By Andrew Alexander
Sunday, January 23, 2011;
My fourth-floor office looks out over the main entrance to The Post. I often glance across 15th Street and see tourists taking photos of the newspaper's iconic nameplate. For so many, The Post has a reputation for journalistic excellence. Will it endure?
I've pondered that question while crafting this column, my last as ombudsman. So, too, have many of the tens of thousands who e-mailed or called during my two-year term as the readers' representative. A dominant theme has been that The Post's journalistic quality has declined. It's a view I share.
I've written before that The Post on its worst days is better than most newspapers on their best days. In print and online, it retains immense influence through journalism that can frame public discourse. And it still produces stunningly ambitious work, such as last year's "Top Secret America" project on the huge national security buildup and the "Hidden Life of Guns" series tracking firearms used in crimes. Priced lower than most competitors, the newspaper is a bargain.
But it has become riddled with typos, grammatical mistakes and intolerable "small" factual errors that erode credibility. Local news coverage, once robust, has withered. The Post often trails the competition on stories. The excessive use of anonymous sources has expanded into blogs. The once-broken system for publishing corrections has been repaired, but corrections often still take too long to appear. The list goes on.
Much of this is a result of upheaval, disruption and necessary cost-cutting. Over the past few years, once-separate print and online staffs have been combined. The traditional newsroom structure was blown up and reconfigured. New editors are in charge. Scores of staffers have been reassigned.
And staggering financial losses have required unrelenting expense reductions to restore profitability. The loss of newsroom talent, through forced buyouts and voluntary departures, has been breathtaking. Some of the most respected Post journalists have left, along with institutional knowledge and leadership so desperately needed during a period of radical change.

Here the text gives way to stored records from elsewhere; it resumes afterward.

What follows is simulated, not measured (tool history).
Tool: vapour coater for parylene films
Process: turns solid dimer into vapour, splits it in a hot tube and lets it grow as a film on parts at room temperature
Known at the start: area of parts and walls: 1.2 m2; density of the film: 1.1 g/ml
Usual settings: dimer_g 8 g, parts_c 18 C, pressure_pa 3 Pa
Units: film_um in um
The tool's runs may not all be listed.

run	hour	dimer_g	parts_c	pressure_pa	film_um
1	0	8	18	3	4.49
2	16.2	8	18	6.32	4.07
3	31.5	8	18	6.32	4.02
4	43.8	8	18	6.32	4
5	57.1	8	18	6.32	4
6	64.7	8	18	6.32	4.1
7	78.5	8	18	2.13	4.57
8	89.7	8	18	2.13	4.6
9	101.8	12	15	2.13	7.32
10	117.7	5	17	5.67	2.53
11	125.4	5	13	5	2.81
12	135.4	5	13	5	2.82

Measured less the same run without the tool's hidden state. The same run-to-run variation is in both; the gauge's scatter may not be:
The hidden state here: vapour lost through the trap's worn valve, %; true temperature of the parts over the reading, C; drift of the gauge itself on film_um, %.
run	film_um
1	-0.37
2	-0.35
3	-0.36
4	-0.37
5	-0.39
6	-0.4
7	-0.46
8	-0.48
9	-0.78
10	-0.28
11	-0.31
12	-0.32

The Post will continue to face huge challenges. Steadily declining circulation can be slowed but not reversed. Online revenue is increasing, but remains far below that of print. The growth in paid content on mobile devices, such as iPads, will help. But short term, it may not generate sufficient revenue to maintain the same size newsroom.
All this affects the journalism. The Post is trying to preserve a dying print product while building a new digital one. In the process, traditional standards and practices are being tested. Ethical dilemmas abound. Should celebrity photos be used on the home page to gin up traffic? Should The Post link to breaking news reports that it can't independently verify? Such questions have exposed a journalistic culture clash in the newsroom and created an identity crisis as The Post struggles to reconcile its print and online personas.
It also has prompted readers, and many in the newsroom, to wonder if The Post has lost its journalistic compass. It hasn't.
During my tenure, I've repeatedly scolded The Post for journalistic shortcomings, some of them unfathomable. But I have never questioned its commitment to responsible journalism. That starts at the top with Post Co. chairman and chief executive Donald E. Graham, a revered figure in the newsroom (deservedly so) who has respect and love for newsgathering.
The Post also understands that opening itself to criticism can enhance integrity and credibility. Each Saturday, the Free for All page is filled with reader complaints about journalistic performance. The following day, the ombudsman's column offers more criticism (and occasional praise). Many readers are unaware that the ombudsman operates under a contract that guarantees total independence. I report to no one.
The Post and its journalism will survive. But the question is: At what level of quality?
That depends largely on those in the newsroom. They are among the best in the business, yet many are dispirited by change and uncertainty. Managers must inspire. But everyone, from print veterans to digital producers, must commit to create a new legacy of excellence.
Readers also play a critical role, demanding the best journalism.
And the new ombudsman, to be named soon, must serve as their strong advocate and a dogged internal critic.
Ombudsmen cannot command change. As The Post's Stylebook says, "He is not God; he is not even one of the angels."
Rather, the ombudsman's job is to make those in the newsroom "think about their audiences, their standards and the quality of their journalism."
In the end, it's all about quality.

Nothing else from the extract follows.